‘Groundhog Day’ is more than a comedy about a dopey weatherman
In my role at a politics-focused newspaper, there aren’t a lot of opportunities to play movie critic. But it’s Groundhog Day… again, and the 1993 movie bearing that name is among my favorites, so I’ll take the liberty just this once.
Or maybe it’s not such a departure from business as usual, as a quick glance around the internet shows that I’m not alone among conservative columnists in my love for the film. Jonah Goldberg, in a National Review cover story titled, “A Movie for All Time,” says the Bill Murray movie will “almost undoubtedly join It’s a Wonderful Life in the pantheon of America’s most uplifting, morally serious, enjoyable, and timeless movies.”
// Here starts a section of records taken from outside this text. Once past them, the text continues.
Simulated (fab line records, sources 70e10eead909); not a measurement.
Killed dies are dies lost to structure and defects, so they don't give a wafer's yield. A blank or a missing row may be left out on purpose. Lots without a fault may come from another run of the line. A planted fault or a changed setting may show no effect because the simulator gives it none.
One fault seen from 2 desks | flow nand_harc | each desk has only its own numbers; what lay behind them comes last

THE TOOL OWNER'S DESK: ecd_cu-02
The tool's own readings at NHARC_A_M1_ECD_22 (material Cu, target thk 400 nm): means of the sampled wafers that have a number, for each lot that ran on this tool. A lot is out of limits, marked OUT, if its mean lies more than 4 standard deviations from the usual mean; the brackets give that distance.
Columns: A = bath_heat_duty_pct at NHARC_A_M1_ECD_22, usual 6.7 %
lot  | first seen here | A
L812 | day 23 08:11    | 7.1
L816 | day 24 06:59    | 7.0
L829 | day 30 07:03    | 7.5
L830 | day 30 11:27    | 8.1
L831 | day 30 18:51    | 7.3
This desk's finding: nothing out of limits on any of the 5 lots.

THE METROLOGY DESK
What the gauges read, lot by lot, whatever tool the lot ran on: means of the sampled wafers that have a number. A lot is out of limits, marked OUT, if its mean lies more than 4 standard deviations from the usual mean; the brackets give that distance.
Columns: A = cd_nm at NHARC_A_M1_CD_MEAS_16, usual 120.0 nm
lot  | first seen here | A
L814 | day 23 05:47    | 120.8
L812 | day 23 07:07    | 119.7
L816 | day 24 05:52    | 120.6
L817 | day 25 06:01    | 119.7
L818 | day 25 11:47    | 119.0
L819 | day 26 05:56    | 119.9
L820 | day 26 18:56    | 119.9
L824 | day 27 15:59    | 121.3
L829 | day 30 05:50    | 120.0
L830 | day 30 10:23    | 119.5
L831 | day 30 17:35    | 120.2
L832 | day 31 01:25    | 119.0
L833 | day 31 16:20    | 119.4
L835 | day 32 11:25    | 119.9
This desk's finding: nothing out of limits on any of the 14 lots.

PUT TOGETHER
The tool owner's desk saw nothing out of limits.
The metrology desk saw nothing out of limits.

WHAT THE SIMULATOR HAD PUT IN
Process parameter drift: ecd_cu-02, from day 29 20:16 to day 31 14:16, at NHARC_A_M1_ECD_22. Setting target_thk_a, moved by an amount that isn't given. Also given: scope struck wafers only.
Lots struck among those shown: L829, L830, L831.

In 2018, free-market think tank the American Enterprise Institute hosted a watch party of the film. On the invitation, it states that “the film has long been a source of unexpected wisdom for AEI scholars,” adding a quote from Charles Murray, saying, “You could learn the same truths by studying Aristotle’s ‘Ethics’ carefully, but watching ‘Groundhog Day’ repeatedly is a lot more fun.” In a Wall Street Journal article laying out his “Advice for a Happy Life,” his top three tips were, “Consider marrying young. Be wary of grand passions. Watch ‘Groundhog Day’ (again).”
In Goldberg’s article on the movie, he talks about the hundreds of emails he’s received by pastors, professors, theologians, and various wise men and women telling him how the movie is their go-to for explaining certain facts of life to those forced to listen to them. He also details how at a “The Hidden God: Film and Faith” film series at New York’s Museum of Modern Art, so many of the 35 assembled gurus wanted to be the one to opine on “Groundhog Day” that a fierce struggle, or as fierce as monks and academics can muster, broke out.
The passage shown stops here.